Vote - helmets

welcome to NS

the 1 site on the internet where your gaurenteed to get burned on just about anything you say and that 99% of the people on this site think they know everything about everything...

just givin ya the heads up

and btw how long you been skiin?
 
From: Shelli Lafontaine [mailto:newschoolski13@yahoo.com]

Sent: Wednesday, September 12, 2007 4:35 PM

To: James Moss

Subject: SAO 110

Hey I have a bet I need to prove with someone. It's about helmets. Last year Curt Bender told us that helmets only provide protection up to 14mph and the average skier goes about 28mph or so. I just want to make sure this is still true. Can you provide any info?

"James H. Moss, J.D." wrote:

99% of the helmets provide protection up to 12 miles an hour. There are one or two that go a little higher than that. When a skier wears a helmet, on average they ski 15 miles an hour faster. The average skier does ski faster than 15 miles an hour to begin with closer to 25 or more. If a skier is average, skiing 20 miles per hour and puts on a helmet he will ski about 35 miles an hour. The net effect is he has increased his injury from a 20 mile per hour impact to a 23 mph impact.



How much of the bet do I get?

"James H. Moss, J.D." wrote:

What the helmet does is lower the impact against your head. At a certain speed the helmet is worthless because it can’t lower the speed low enough to protect you. But if you start to get a concussion at 20 miles an hour and you hit a tree without a helmet you will have a concussion.. IF you have a helmet on you should not have a concussion.

From: Shelli Lafontaine [mailto:newschoolski13@yahoo.com]

Sent: Wednesday, September 12, 2007 4:45 PM

To: James H. Moss, J.D.

Subject: RE: SAO 110

Does the helmet protect you from a concussion (what injuries will it protect against past that speed)?



 
wow skully, you continue to avoid the specifics of that article you posted the first time.

I'm still waiting for you to find some part of it that supports your position.

..as for those 'expert' opinions you just posted for us...

let's see what James Moss said:

"99% of the helmets provide protection up to 12 miles an hour." But the article you first posted says that is a myth:

"One of the most common criticisms of ski and snowboard helmets is that they supposedly only protect the wearer from impacts occurring while skiing in the range of 11 to 14 mph (17.7 to 22.5 km/h), while studies have shown that skiers typically average around 27 mph (43.5 km/h). This conclusion is derived from the specified impact velocities in the CE, ASTM and Snell tests. It is often used as part of a highly misleading argument against the efficacy of current ski helmets. In a word, it's a myth.
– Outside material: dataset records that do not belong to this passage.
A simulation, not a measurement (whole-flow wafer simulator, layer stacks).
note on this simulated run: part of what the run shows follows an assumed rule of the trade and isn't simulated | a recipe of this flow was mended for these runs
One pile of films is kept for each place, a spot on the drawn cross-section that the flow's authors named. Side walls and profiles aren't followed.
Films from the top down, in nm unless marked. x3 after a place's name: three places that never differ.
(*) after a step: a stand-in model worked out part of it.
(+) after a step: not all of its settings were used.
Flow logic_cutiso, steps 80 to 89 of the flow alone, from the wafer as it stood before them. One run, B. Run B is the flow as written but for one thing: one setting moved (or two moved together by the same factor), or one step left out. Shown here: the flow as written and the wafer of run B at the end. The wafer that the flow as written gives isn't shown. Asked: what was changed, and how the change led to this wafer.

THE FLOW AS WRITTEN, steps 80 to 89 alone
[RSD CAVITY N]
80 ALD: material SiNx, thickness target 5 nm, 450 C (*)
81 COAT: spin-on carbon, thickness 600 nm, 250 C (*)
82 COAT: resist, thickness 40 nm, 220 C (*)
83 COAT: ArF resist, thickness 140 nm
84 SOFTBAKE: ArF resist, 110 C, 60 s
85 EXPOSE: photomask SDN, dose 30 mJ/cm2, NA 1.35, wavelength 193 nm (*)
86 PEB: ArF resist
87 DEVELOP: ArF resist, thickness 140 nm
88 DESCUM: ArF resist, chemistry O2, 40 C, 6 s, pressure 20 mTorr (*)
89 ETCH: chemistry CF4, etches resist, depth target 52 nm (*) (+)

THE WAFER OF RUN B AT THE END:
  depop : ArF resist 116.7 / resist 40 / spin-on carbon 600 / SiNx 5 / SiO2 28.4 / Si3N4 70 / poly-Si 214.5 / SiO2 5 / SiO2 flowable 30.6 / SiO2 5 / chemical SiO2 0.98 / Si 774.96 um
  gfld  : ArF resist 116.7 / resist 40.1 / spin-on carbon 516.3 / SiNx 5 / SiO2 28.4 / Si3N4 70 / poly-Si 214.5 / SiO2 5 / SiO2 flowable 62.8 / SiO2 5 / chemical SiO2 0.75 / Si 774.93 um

reread that last sentence again please, skully.

Then James says:

"When a skier wears a helmet, on average they ski 15 miles an hour faster." Can I see some sources cited on that one please?

You get none of the bet!

That article you posted so explicitly refuted your argument about the efficacy of helmets that I'm starting to believe that either you are fucking with me intentionally, have a personality disorder and can't help but fuck with me, or you just lack the critical thinking skills to properly read the damn thing you posted.

 
you guys are retarded. im fucking done with this. i actually hope that you all get concussions. you fucking deserve it for being so damn close minded.
 
all those arguments about speed are pretty much irrelevant. no one here wears a helmet because they think they might fall while they are going fast on a groomer, we wear helmets for rails and jumps and such. and it's not questionable that helmets are good to have if you fall and hit your head on a metal bar.
 
I feel safer with one on when I ski park, but I wear hats a bunch when I'm just cruising.

If I plan on skiing park, or pow/trees/steeper shit all day, I'll wear my helmet. If I'm just cruising with friends and not taking it to the XxXtreme, I'll wear hats...
 
Always. Heres my take:

Helmets are hard. While they are ineffective in certain impacts (eg, you still die if you smack headfirst into rock off a 60 footer), they can minimize and protect your head in others to a greater degree than, say, a hat. Its always better to be wearing a helmet than not, except in a very few rare cases, which should in no way overshadow the benefits of wearing one.

I dont wear a helmet because I dont believe in my ability: I wear it because I dont trust other people. Yes, its nice when I smack my head into a rail, but where it really saves you is impacts with other out of control douchebags on the mountain. There was a thread a year or so ago about some kid who was standing off to the side of a groomer with his friends and a out of control snowboarder hit him. The dudes board slashed through his goggles and took a sizable chunk out of his Bad Lieutenant. It would have split his head open if he wasnt wearing one.

Wear a helmet - not to protect you from yourself but to protect you from other people.
 
This is my last words on the subject.

That statement that skully made is a MYTH.

Apparently skully heard that helmet were no better than cardboard above 14mph from some professor or someone, and she believed it. Then she posts it here. Then in a bizarre turn of events she posts an article totally saying that what she thought was true was false. She basically owned herself and can't fess up to fact that she was given misinformation at some point in her comprehensive edumacation. I hope skully never gets a job at any mountains I ski at until she wises up.

For those of you who missed it, here is the first paragraph of the article skully posted to supposedly support her statement above:

"One of the most common criticisms of ski and snowboard helmets is that they supposedly only protect the wearer from impacts occurring while skiing in the range of 11 to 14 mph (17.7 to 22.5 km/h), while studies have shown that skiers typically average around 27 mph (43.5 km/h). This conclusion is derived from the specified impact velocities in the CE, ASTM and Snell tests. It is often used as part of a highly misleading argument against the efficacy of current ski helmets. In a word, it's a myth.

Anyone who actually reads it can see that skully was perpetuating the very same myth the article debunks.